Peak Shaving with Batteries for Enterprises: How It Works

Peak shaving means using a battery energy storage system (BESS) to discharge during your highest load peaks, so the grid never sees them. For enterprises this directly lowers the demand charge (the price you pay for your single highest kW peak of the billing period).
Commercial electricity bills have two parts: energy consumed (kWh) and your highest power peak (kW). A single spike — e.g. 25 MW instead of 22 MW — can add large demand charges even if it lasts minutes. A BESS charges when demand is low and discharges the moment your load approaches its peak, capping the kW value your utility measures. The battery, not the grid, covers the spike.

1) Analyse your load profile to find the frequency, height and duration of your peaks. 2) Size the BESS to those peaks (enough kW to shave the spike, enough kWh to hold it for its full duration) without oversizing. 3) Set a target ceiling (e.g. keep load under 22 MW) that the controller enforces automatically. 4) Let a controller monitor load in real time and discharge exactly when you cross the threshold.

Peak shaving pays off when your tariff includes a demand charge (€/kW or $/kW) and your load profile has sharp, short peaks well above your average. The bigger the gap between your peak and your baseline, the more a battery saves. If your load is flat or you have no demand charge, the case is weaker — arbitrage or self-consumption may still justify a battery, but peak shaving alone won't.

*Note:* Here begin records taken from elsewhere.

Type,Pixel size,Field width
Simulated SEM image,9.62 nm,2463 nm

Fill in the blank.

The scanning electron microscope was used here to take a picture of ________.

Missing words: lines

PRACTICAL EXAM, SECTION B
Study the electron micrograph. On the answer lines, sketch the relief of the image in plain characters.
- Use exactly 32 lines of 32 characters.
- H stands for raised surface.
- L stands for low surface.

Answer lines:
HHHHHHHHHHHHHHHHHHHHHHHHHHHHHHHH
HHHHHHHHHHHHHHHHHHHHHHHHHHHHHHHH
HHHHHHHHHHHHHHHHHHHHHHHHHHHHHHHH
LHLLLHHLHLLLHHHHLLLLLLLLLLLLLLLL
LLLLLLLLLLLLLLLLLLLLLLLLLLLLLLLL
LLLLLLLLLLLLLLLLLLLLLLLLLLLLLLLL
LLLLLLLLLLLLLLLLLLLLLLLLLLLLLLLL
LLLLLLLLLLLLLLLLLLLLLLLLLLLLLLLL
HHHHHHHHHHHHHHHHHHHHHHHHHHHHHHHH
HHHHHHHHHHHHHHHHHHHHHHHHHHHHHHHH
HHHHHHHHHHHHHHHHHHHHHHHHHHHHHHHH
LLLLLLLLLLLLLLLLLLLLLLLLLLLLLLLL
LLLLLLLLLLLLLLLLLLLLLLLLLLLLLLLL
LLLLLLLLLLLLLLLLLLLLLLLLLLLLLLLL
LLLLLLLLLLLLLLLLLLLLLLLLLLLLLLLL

The same battery earns more by also shifting energy in time: charge overnight when prices are low (around 7 ct/kWh) and discharge in the expensive evening hours (25–40 ct/kWh). A control system decides each day, based on the price forecast, whether to prioritise shaving the peak or capturing the price spread — often both within the same day.

If you run rooftop PV, the BESS stores surplus instead of exporting it cheaply, then supplies it during expensive periods — raising self-sufficiency. The same unit can act as backup power: on a grid outage it keeps critical systems (cold storage, emergency lighting, servers) running, effectively giving you an integrated UPS on top of the peak-shaving savings.
Reported reductions in grid/network fees reach around 35%, and demand-charge reductions of roughly 38% are achievable on peak-heavy profiles. Actual figures depend entirely on your tariff structure and load shape, so real savings should be verified against your own metered load profile before investing — not assumed from a headline percentage.